Question: Show that $\mathbb{E}[\xi|\mathscr{F}_{\sigma}] = \mathbb{E}[\xi|\mathscr{F}_{\sigma \wedge \tau}] $ on $\{ \sigma \le \tau\}$ for every $\xi \in L^1$. Note that $\mathscr{F}_{\tau} =\{A \in \mathscr{F} : A \cap \{ \tau \le n \} \in \mathscr{F}_n \}$ and $\tau, \sigma$ are stopping times wrt to the same filtration.
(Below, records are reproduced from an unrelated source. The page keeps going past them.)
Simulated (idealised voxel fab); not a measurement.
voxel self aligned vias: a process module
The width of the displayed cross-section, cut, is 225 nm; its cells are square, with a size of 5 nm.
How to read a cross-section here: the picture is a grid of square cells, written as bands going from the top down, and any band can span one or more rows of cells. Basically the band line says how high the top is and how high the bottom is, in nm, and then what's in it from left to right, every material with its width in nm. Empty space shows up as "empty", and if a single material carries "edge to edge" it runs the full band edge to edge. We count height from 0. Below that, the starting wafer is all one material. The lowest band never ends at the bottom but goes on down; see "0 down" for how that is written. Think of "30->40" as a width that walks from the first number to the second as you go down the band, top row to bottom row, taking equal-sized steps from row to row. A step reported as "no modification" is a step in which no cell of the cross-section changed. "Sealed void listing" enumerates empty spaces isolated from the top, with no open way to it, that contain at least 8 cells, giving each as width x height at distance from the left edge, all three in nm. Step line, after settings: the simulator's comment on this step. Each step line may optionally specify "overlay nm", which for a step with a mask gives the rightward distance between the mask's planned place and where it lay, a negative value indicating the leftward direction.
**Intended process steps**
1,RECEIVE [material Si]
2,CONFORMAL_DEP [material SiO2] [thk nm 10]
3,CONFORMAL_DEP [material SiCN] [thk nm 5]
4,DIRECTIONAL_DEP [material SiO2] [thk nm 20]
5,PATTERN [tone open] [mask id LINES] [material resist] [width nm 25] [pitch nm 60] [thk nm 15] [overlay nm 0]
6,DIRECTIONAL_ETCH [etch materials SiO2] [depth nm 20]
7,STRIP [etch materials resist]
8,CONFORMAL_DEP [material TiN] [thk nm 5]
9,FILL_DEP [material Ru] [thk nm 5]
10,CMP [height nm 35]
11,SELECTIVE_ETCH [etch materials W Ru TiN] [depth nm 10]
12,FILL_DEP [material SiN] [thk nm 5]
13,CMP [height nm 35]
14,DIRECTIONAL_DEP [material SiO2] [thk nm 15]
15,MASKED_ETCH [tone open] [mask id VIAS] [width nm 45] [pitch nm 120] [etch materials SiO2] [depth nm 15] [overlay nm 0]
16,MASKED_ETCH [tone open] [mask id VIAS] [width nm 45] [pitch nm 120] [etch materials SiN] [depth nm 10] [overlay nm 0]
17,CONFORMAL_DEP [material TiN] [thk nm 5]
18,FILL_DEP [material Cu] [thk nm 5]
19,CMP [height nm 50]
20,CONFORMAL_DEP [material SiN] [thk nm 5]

Attempt: I was able to prove that both $\{ \sigma < \tau \}$ and $\{\sigma = \tau \}$ are $\in \mathscr{F}_{\sigma \wedge \tau}$ which implies that $\{ \sigma \le \tau\} = \{ \sigma < \tau \} \cup \{\sigma = \tau \}\in \mathscr{F}_{\sigma \wedge \tau}$. However, I'm unsure about how to show that two conditional expectations are equivalent to each other with respect to a certain set. Am I suppose to prove that $\mathscr{F}_{\sigma} = \mathscr{F}_{\sigma \wedge \tau}$ on $\{\sigma \le \tau\}$ which implies that the conditional expectations are equal? If so, how could I make this proof more rigorous?
Let $E=\{\sigma \leq \tau\}$. What you are asked to prove is equivalent to $\int_{A\cap E} \mathbb E (\xi |\mathcal F_{\sigma})=\int_{A\cap E} \mathbb E (\xi |\mathcal F_{\sigma \wedge \tau})$ for every $A \in \mathcal F_{\sigma \wedge \tau}$.
[If$X$ and $Y$ are measurable w.r.t. $\mathcal G$ then $X=Y$ a.s on a set $E$ in $\mathcal G$ iff $\int_{A\cap E} XdP=\int_{A\cap E} YdP$ for all $A \in \mathcal G$].
But $A \cap E$ belongs to $\mathcal F_{\sigma \wedge \tau}$ so the conclusion follow from definition of conditional expectation.